The question
What is the difference between Cwd::cwd
and Cwd::getcwd
in Perl, generally, without regard to any specific platform? Why does Perl have both? What is the intended use, which one should I use in which scenarios? (Example use cases will be appreciated.) Does it matter? (Assuming I don’t mix them.) Does choice of either one affect portability in any way? Which one is more commonly used in modules?
Even if I interpret the manual is saying that except for corner cases cwd
is `pwd`
and getcwd
just calls getcwd
from unistd.h
, what is the actual difference? This works only on POSIX systems, anyway.
I can always read the implementation but that tells me nothing about the meaning of those functions. Implementation details may change, not so defined meaning. (Otherwise a breaking change occurs, which is serious business.)
What does the manual say
Quoting Perl’s Cwd module manpage:
Each of these functions are called without arguments and return the absolute path of the current working directory.
getcwd
my $cwd = getcwd();
Returns the current working directory.
Exposes the POSIX function getcwd(3) or re-implements it if it's not available.
cwd
my $cwd = cwd();
The cwd() is the most natural form for the current architecture. For most systems it is identical to `pwd` (but without the trailing line terminator).
And in the Notes section:
- Actually, on Mac OS, the
getcwd()
, fastgetcwd()
and fastcwd()
functions are all aliases for the cwd()
function, which, on Mac OS, calls `pwd`. Likewise, the abs_path()
function is an alias for fast_abs_path()
OK, I know that on Mac OS1 there is no difference between getcwd()
and cwd()
as both actually boil down to `pwd`
. But what on other platforms? (I’m especially interested in Debian Linux.)

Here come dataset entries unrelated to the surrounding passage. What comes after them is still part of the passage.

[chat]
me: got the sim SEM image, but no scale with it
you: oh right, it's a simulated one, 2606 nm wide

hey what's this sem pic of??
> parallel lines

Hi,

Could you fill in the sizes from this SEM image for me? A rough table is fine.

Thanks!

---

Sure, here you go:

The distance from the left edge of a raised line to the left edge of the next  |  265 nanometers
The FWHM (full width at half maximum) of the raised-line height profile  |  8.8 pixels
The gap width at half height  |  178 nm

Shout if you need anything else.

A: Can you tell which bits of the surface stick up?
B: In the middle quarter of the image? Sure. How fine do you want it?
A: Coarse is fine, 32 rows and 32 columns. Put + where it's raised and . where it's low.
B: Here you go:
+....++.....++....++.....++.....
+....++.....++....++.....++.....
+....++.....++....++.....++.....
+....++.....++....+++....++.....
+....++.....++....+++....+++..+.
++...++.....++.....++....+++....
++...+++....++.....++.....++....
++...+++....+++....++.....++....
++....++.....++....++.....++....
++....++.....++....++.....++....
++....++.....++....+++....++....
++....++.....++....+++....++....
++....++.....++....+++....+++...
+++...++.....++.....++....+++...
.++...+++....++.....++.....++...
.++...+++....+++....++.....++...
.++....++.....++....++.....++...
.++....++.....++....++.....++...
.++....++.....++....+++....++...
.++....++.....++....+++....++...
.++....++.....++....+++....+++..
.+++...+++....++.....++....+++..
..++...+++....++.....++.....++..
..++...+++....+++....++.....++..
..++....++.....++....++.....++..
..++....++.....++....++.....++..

1 Classic Mac OS, not OS X. $^O
values are MacOS
and darwin
for Mac OS and OS X, respectively. Thanks, @tobyink and @ikegami.
And a little meta-question: How to avoid asking similar questions for other modules with very similar functions? Is there a universal way of discovering the difference, other than digging through the implementation? (Currently, I think that if the documentation is not clear about intended use and differences, I have to ask someone more experienced or read the implementation myself.)
Generally speaking
I think the idea is that cwd()
always resolves to the external, OS-specific way of getting the current working directory. That is, running pwd
on Linux, command /c cd
on DOS, /usr/bin/fullpath -t
in QNX, and so on ― all examples are from actual Cwd.pm
. The getcwd()
is supposed to use the POSIX system call if it is available, and falls back to the cwd()
if not.
Why we have both? In the current implementation I believe exporting just getcwd()
would be enough for most of systems, but who knows why the logic of “if syscall is available, use it, else run cwd()
” can fail on some system (e.g. on MorphOS in Perl 5.6.1).
On Linux
On Linux, cwd()
will run `/bin/pwd`
(will actually execute the binary and get its output), while getcwd()
will issue getcwd(2)
system call.
Actual effect inspected via strace
One can use strace(1)
to see that in action:
Using cwd()
:
$ strace -f perl -MCwd -e 'cwd(); ' 2>&1 | grep execve execve("/usr/bin/perl", ["perl", "-MCwd", "-e", "cwd(); "], [/* 27 vars */]) = 0 [pid 31276] execve("/bin/pwd", ["/bin/pwd"], [/* 27 vars */] <unfinished ...> [pid 31276] <... execve resumed> ) = 0
Using getcwd()
:
$ strace -f perl -MCwd -e 'getcwd(); ' 2>&1 | grep execve execve("/usr/bin/perl", ["perl", "-MCwd", "-e", "getcwd(); "], [/* 27 vars */]) = 0
Reading Cwd.pm
source
You can take a look at the sources (Cwd.pm
, e.g. in CPAN) and see that for Linux cwd()
call is mapped to _backtick_pwd
which, as the name suggests, calls the pwd
in backticks.
Here is a snippet from Cwd.pm
, with my comments:
unless ($METHOD_MAP{$^O}{cwd} or defined &cwd) { ... # some logic to find the pwd binary here, $found_pwd_cmd is set to 1 on Linux ... if( $os eq 'MacOS' || $found_pwd_cmd ) { *cwd = \&_backtick_pwd; # on Linux we actually go here } else { *cwd = \&getcwd; } }
Performance benchmark
Finally, the difference between two is that cwd()
, which calls another binary, must be slower. We can make some kind of a performance test:
$ time perl -MCwd -e 'for (1..10000) { cwd(); }' real 0m7.177s user 0m0.380s sys 0m1.440s
Now compare it with the system call:
$ time perl -MCwd -e 'for (1..10000) { getcwd(); }' real 0m0.018s user 0m0.009s sys 0m0.008s
Discussion, choice
But as you don't usually query the current working directory too often, both options will work ― unless you cannot spawn any more processes for some reason related to ulimit
, out of memory situation, etc.
Finally, as for selecting which one to use: for Linux, I would always use getcwd()
. I suppose you will need to make your tests and select which function to use if you are going to write a portable piece of code that will run on some really strange platform (here, of course, Linux, OS X, and Windows are not in the list of strange platforms).